Meet the U.K.’s newest wine expert—the Duchess of Cornwall, formerly known as Camilla Parker Bowles.
During a recent visit to Denbies Wine Estate in Surrey with her husband, the couple was poured a taste of a sparkling rosé. Prince Charles turned to his wife and asked:
“What does our resident expert think?”
“That’s so good it’s absolutely delicious,” said the Duchess. Later, in a conversation with a winery official, she complained that English sparkling wine is made in the same way as Champagne, from the same grapes grown in the same type of soil.
“It’s so annoying not to be able to call it Champagne,” she said, “when it is Champagne.”

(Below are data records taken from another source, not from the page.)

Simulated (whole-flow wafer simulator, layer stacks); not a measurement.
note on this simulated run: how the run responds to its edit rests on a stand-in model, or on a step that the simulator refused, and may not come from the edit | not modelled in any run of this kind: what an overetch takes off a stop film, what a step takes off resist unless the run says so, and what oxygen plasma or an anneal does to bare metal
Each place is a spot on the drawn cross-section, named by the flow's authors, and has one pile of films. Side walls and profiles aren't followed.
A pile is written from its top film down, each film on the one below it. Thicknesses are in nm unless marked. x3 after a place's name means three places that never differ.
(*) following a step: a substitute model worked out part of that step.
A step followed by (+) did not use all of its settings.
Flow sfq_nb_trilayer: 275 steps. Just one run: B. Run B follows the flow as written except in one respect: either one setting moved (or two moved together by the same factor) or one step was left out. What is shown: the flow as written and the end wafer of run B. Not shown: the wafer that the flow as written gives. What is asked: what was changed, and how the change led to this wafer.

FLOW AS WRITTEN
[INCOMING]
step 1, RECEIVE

Life is full of annoyances—the bus is late, the water heater explodes, and you can’t refer to English sparkling wine as Champagne. Like many other people, I had a different impression of the Duchess prior to this moment (homewrecker, hussy, destroyer of the dreams of princesses). Little did I realize that she was both a wine expert and a staunch patriot.
In fact, English sparkling wine is very good. Last year, a bottle from Cornwall beat out 450 others (including the major Champagne houses) to be named best in the world at the International Wine Challenge. Unfortunately, though, it’s not Champagne, which is only grown and produced in one place (you guessed it).
Champagne is not only a brand that has been recognized for centuries, but it is also protected under the EU labeling laws that Britain subscribes to. It is accorded the same respect as Stilton cheese, Shetland wool, Scotch whisky and Kentish ale. Strangely, the Duchess doesn’t find these English trademarks to be annoying. Of course, the French were not amused. “The law is the law,” said Olivier Prothon of the French Trade Commission. “If you want to change it, you can lobby to do so. But only an Aston Martin can call itself an Aston Martin. Champagne is our brand.”
At the very least, we have a glimpse into what Camilla’s priorities will be if and when she becomes Queen. Surrey Champagne, here we come.